Now that's just made it worse  started to look to much into that saying I think.


----------



## Coffey (Dec 22, 2016)

I literally just guessed it... You just showed me the path for that one!


----------



## FairwayDodger (Dec 22, 2016)

Rlburnside said:



			Now that's just made it worse  started to look to much into that saying I think.
		
Click to expand...

Yip you are definitely over thinking it.


----------



## Rlburnside (Dec 22, 2016)

FairwayDodger said:



			Yip you are definitely over thinking it. 

Click to expand...

At long last I've got it, never heard of them before, to much overthinking, should have just put what I saw. Needed help from google for this one.


----------



## Rlburnside (Dec 22, 2016)

90 now, three yellow things are as bad as the sunglasses and melon.Any clues ?


----------



## Rlburnside (Dec 22, 2016)

Got it thanks to my daughter and google


----------



## Rlburnside (Dec 23, 2016)

Stuck on 92 ,any clues on the two white Lights and Fabulous 40?

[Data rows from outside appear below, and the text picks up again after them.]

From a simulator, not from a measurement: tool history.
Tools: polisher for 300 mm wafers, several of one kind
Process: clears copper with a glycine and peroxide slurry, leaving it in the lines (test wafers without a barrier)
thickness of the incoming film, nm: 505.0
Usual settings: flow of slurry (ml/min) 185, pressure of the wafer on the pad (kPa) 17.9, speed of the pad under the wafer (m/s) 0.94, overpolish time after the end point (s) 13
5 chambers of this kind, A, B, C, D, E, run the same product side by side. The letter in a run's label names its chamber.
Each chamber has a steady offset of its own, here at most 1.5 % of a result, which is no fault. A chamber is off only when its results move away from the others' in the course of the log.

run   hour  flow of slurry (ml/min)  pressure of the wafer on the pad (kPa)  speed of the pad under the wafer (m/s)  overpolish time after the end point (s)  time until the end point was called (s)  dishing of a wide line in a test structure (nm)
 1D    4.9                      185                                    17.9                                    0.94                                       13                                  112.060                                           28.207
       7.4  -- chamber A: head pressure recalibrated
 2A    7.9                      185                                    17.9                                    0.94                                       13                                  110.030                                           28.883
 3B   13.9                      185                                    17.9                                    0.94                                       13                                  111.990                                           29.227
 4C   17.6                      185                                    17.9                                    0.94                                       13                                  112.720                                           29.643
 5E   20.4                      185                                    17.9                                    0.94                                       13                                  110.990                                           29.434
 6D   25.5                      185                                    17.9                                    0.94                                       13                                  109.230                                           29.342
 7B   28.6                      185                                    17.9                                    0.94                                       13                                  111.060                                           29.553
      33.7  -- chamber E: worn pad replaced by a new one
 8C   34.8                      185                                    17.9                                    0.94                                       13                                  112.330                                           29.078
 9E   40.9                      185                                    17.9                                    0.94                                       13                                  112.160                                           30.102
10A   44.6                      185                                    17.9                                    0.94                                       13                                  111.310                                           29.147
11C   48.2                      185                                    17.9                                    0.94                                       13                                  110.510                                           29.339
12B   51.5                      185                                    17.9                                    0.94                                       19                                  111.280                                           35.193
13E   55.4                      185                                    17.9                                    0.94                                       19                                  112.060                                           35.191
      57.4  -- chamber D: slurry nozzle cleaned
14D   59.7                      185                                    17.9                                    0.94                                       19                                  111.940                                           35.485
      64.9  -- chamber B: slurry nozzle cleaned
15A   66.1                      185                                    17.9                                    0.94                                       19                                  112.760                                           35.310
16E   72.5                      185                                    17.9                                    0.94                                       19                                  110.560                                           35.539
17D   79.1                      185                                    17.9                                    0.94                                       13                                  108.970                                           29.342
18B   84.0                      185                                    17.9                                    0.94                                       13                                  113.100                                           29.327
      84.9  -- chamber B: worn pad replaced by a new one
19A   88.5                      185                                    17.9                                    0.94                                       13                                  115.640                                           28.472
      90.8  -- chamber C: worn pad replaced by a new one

Have to finish this before Xmas otherwise there might not be any dinner


----------



## Blue in Munich (Dec 23, 2016)

Rlburnside said:



			Stuck on 92 ,any clues on the two white Lights and Fabulous 40?

Have to finish this before Xmas otherwise there might not be any dinner

Click to expand...

To keep this one clean, see the spoiler thread.


----------



## Rlburnside (Dec 25, 2016)

98 now so close.


----------



## Rlburnside (Dec 25, 2016)

Finally finished,now I can enjoy my Xmas
 Was stuck on 98 so I went or a bonus answer and got one I forgot to put in.

Oh and Merry  Christmas everyone.


----------



## JamesR (Dec 19, 2017)

for those who are interested, there's a new one.
This year it's about tv boxsets

just use the same search as in the OP


----------



## Khamelion (Dec 19, 2017)

Up to 45 on my first go, need to go back to work


----------